An Introduction to Differential I²C


A few weeks back, we talked about the no-nos of running I²C over long wires. For prototyping? Yes! But for a bulletproof production environment, this practice just won’t make the cut. This month I plucked my favorite solution from the bunch and gave it a spin. Specifically, I have put together a differential I²C (DI²C) setup with the PCA9615 to talk to a string of Bosch IMUs. Behold: an IMU Noodle is born! Grab yourself a cup of coffee and join me as I arm you with the nuts and bolts of DI²C so that you too can run I²C over long cables like a boss.

What’s so Schnazzy about Differential Signals?

There’s a host of ways to make I²C’s communication lines more noise resistant. From all of the choices we covered, I picked differential signals. They’re simple, fairly standardized, and just too elegant to ignore. Let’s take a moment for a brief “differential-signals-101” lecture. Hopefully, you’re already caffeinated!

Suppose we have two devices that want to communicate over a single wire. To get the conversation started, we run a single-ended signal over a long cable from one device to another. Just imagine a lengthy hookup wire between breadboards. Let’s assume the sender sends a digital output (logic 0 or logic 1), and the receiver expects to receive a digital input (logic 0 or logic 1).

Now, suppose we add some electromagnetic interference (EMI) by introducing a nearby motor and turning it on. From Faraday’s laws, a changing magnetic field from the motor will induce a voltage along these wires, which we’ll pick up as a voltage spike.

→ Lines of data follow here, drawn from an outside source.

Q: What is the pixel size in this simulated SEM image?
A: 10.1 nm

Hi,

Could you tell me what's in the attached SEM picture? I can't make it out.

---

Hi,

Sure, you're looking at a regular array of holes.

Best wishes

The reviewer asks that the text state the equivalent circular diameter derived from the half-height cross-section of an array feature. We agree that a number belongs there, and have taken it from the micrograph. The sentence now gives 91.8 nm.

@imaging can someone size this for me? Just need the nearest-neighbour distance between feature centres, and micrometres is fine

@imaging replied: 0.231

If these spikes are strong enough, the receiver will treat these signals as digital inputs, even though they’re not supposed to be there in the first place! What happens? Since we’re not prepared to receive these signals, it’s undefined, and anything goes! Our encoders will read random numbers, steppers will take bonus steps, buttons will read: pressed, rockets will blast off, satellites will fall out of orbit, and we are so fired.

Mayhem aside, let’s now hookup our sender and receiver along a differential signal.

In this setup, the receiver reads the difference between the top and bottom channels. The sender passes a logic 1 by applying equal-and-opposite voltages on both lines at the same time. Here lies the beauty of the differential signals: if we assume that both of our signals are being affected by the noise source equally, then they will both pick up an equal amount of noise. Since there’s no difference between the noise signal across the two channels, the receiver reads nothing. The noise is invisible!

Remember: we’re assuming both signals are being affected by the noise equally. To make that assumption, we need to space our differential pair wires as closely as possible together, which means either ribbon cable (like LVDS) or, even better: a twisted pair (like USB or Ethernet).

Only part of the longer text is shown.